Hudson Catholic president Father Warren Hall has made a number of landmark moves in the past two years, all working to bring the Jersey City school back from the brink of closing. The Hawks went co-ed, then brought in actress Aileen Quinn ("Annie") to run the drama program. They have restored morale and boosted the spirits of students, faculty and alumni alike. Hall even joked on Monday in a sweltering gym that he "won't be done until the Pope is teaching religion." However his biggest new hire to date, both in stature and in size, is former New York Giant star Leonard Marshall, who was introduced Monday as the new varsity football coach.

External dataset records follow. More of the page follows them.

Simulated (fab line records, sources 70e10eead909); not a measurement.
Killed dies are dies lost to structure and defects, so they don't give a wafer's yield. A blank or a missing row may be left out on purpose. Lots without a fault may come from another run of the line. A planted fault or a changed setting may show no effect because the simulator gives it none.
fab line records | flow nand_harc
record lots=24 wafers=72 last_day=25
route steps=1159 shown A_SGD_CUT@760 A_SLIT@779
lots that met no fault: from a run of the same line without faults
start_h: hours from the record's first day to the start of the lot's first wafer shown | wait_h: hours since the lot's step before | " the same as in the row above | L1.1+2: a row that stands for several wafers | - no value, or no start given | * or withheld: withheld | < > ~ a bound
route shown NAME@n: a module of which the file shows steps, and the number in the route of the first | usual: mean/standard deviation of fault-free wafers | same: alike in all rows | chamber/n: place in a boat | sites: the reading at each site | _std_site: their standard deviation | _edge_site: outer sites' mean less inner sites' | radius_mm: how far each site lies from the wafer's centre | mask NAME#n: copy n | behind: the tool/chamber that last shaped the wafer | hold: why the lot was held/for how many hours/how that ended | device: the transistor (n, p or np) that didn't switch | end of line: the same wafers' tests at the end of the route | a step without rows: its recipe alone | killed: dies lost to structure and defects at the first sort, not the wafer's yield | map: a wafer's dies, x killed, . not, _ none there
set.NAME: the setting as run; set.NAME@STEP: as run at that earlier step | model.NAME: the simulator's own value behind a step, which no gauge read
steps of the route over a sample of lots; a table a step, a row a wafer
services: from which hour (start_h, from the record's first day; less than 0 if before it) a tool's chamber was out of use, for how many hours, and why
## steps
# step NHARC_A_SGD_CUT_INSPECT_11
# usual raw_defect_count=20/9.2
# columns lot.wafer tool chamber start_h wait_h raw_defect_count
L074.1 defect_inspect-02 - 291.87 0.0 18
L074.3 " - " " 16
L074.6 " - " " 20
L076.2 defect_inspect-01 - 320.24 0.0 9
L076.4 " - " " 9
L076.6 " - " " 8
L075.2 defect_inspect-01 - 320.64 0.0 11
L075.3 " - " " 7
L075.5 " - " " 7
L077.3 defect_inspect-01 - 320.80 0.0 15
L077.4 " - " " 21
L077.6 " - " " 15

While it may seem like a bit of a stretch, Hudson Catholic's football program has never been world class and its facilities for the sport are public fields, the move is in line with Hall's approach to all things at the school in his tenure. Marshall, who has called New Jersey a second home even after his glory days of winning two Super Bowls were gone, is as much a character hire as one with a football pedigree. Throughout his introductory press conference, the Louisiana native talked about being a sculptor of young people and a leader by example — traits which he was known for throughout his career and afterward. He has built businesses as well ... in clothing and the financial sector ... so his move to HC's spot for a $10,000 stipend should not surprise any. This was no vanity hire; this was a hire to continue to give not just the school, but the people of Jersey City another reason to take pride in the re-birth of a city.
"Our goal in this search was not just to find a football coach, it was to find a man of character who could continue to mold our young men as leaders in the classroom, in the community and on the field, and we are very excited that we have found that person in Leonard Marshall," Hall said. "Hudson Catholic continues to undergo a renaissance in rebuilding a great tradition of overall excellence, and we are proud to have Coach Marshall be a part of the team undertaking that process here in Jersey City."
Pride is what Marshall has always been about. Pride in his dedication to his alma mater, LSU, and to the people of Louisiana who he selflessly assisted following Hurricane Katrina. Pride in working with young people in a variety of camps over the past 20 years in Florida — teaching not just football skills but life skills as well. Pride in seeing how the Giants organization treats people both on and off the field, a family he feels as much a part of today as when he was on the sidelines.
Now Marshall's task will be building upon the great pride that many now feel as the school continues to make its way back from the brink.
"I am very excited to be able to take on this challenge, and work with the young people at Hudson Catholic," Marshall said. "The New York area has been a second home for me for over 20 years, and I have always loved the great character that the people of Jersey City display. I am honored to be part of that fabric now, not just as a football coach, but as a mentor and member of the community."
Marshall certainly will have his work cut out for him. He has never been a head coach, and will replace Chris Demarast, who resigned on February 19 after one season with the Hawks. Hudson Catholic has won NCIAA titles in football in 1976 and 1977, an HCIAA Conference Championship in 2007, and in 2008 the Hawks reached the Group 2 Non-Public League Finals as well, but they have never been the powerhouse on the field as some of their rivals are. However, Marshall will start by rounding out a coaching staff with a host of familiar faces to those in Jersey City, and then will go about shaping the team, and all those around him, in a manner that he has always known ... one of respect, hard work and discipline.
Will there be detractors and whisperings that maybe Hudson Catholic is becoming something that it is not supposed to be? Maybe. However Marshall, just like Father Hall and the other administrators at the school, have made it clear they intend to raise the expectations for excellence — academically, athletically, personally and professionally. If you are going to do that, then drawing the line with Leonard Marshall on your team is not a bad place to start.